Step Three: Set time thresholds. Based on state requirements, establish strict timelines for when the property becomes "unclaimed." Apply these consistently across all departments to avoid discrepancies. Dormancy periods vary by state and property type but are usually between one and five years.
Step Four: Standardize reporting formats. Use a uniform format for collecting and reporting unclaimed property. Consistent reporting prevents confusion and makes auditing smoother.
Insider tip: We recommend creating an internal audit checklist specifically for new employees. This ensures consistency from day one and provides a fresh perspective on potential gaps in your process. Make this part of your onboarding to tighten compliance at the department level right away.
Step Five: Update policies regularly. Review your policies annually to reflect changes in state regulations or internal procedures. Keeping policies current minimizes compliance risks and ensures your process stays accurate.
“All 50 states and the District of Columbia have unclaimed property programs that actively and continuously work to find the owners of these lost and forgotten assets.” — National Association of Unclaimed Property Administrators
3) Leverage Technology to Automate Compliance Processes and Reduce Errors
Automating compliance processes gives you a significant advantage in managing unclaimed property. It reduces manual errors, speeds up workflows, and allows your team to focus on higher-value tasks.
With today’s technology, failing to automate puts your organization at risk of inefficiency – and 65% of risk and compliance professionals agree.
To use automation effectively, choose technology that tracks every action and change made within the system. This feature is essential for keeping records accurate and defending your practices during external audits.
Some tools, like Sovos, allow you to calculate the aging of unclaimed property and flag items when they approach reporting deadlines. This makes tracking easier and reduces the risk of missing key dates.
It’s important to opt for a system that updates in real-time across departments. This keeps everyone aligned, reduces lag in data visibility, and allows for more accurate decision-making. Build in reminders for critical deadlines, audits, and changes in state regulations.
Lastly, ensure the software integrates seamlessly with your accounting and enterprise resource planning (ERP) systems. This centralizes data and ensures consistent, error-free reporting.
4) Conduct Regular Internal Audits to Ensure Compliance and Readiness for External Audits
Regular internal audits strengthen your unclaimed property compliance. They help you identify weak points before external auditors get involved, giving you time to fix issues.
An important thing to note is that 75% of organizations spend over 1000 hours per year on compliance, according to recent stats. It’s not about how much time you spend, though. It’s about how streamlined your process is.
You need a structured approach to make these audits effective and insightful.
To conduct audits systematically, set a fixed audit schedule. Depending on your property volume and reporting deadlines, decide on quarterly or bi-annual audits. Regularity ensures that no department falls behind or overlooks unclaimed property.

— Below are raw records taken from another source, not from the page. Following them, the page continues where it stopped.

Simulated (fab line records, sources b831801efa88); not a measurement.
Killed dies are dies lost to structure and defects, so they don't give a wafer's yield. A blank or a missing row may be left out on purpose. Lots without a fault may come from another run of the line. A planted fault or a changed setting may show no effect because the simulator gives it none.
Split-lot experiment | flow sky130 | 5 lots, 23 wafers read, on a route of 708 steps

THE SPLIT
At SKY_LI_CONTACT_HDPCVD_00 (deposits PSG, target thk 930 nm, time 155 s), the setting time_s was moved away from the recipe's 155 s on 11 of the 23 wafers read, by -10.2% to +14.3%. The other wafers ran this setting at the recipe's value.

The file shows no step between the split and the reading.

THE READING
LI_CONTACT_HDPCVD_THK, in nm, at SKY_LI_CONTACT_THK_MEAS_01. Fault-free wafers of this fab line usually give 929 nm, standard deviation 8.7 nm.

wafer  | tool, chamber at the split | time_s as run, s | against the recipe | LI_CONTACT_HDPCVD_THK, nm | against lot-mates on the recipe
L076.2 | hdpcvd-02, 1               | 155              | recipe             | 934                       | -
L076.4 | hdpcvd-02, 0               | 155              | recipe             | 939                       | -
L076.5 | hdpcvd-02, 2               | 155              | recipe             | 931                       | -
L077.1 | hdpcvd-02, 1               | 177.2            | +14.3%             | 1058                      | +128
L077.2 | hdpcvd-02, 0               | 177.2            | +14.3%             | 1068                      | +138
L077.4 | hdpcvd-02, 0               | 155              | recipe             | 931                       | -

Include everything from the timeliness of reporting to whether the property was correctly identified. Focus on departments that handle a high volume of transactions or have historically struggled with compliance. This minimizes the risk of repeat issues and makes your audits more impactful.
A good way to ensure consistency is to compare current reports to past filings. Flag any discrepancies and investigate them immediately to prevent larger issues during external audits. Record your audit results in detail, including action plans for addressing gaps. This documentation helps you track progress and shows external auditors that you take compliance seriously.
5) Develop a State-Specific Compliance Calendar to Manage Reporting Deadlines Efficiently
Managing reporting deadlines across multiple states is complex, but a state-specific compliance calendar can prevent you from missing key dates. You need a tailored approach that accounts for each state’s regulations. Failing to track deadlines efficiently can result in penalties or non-compliance.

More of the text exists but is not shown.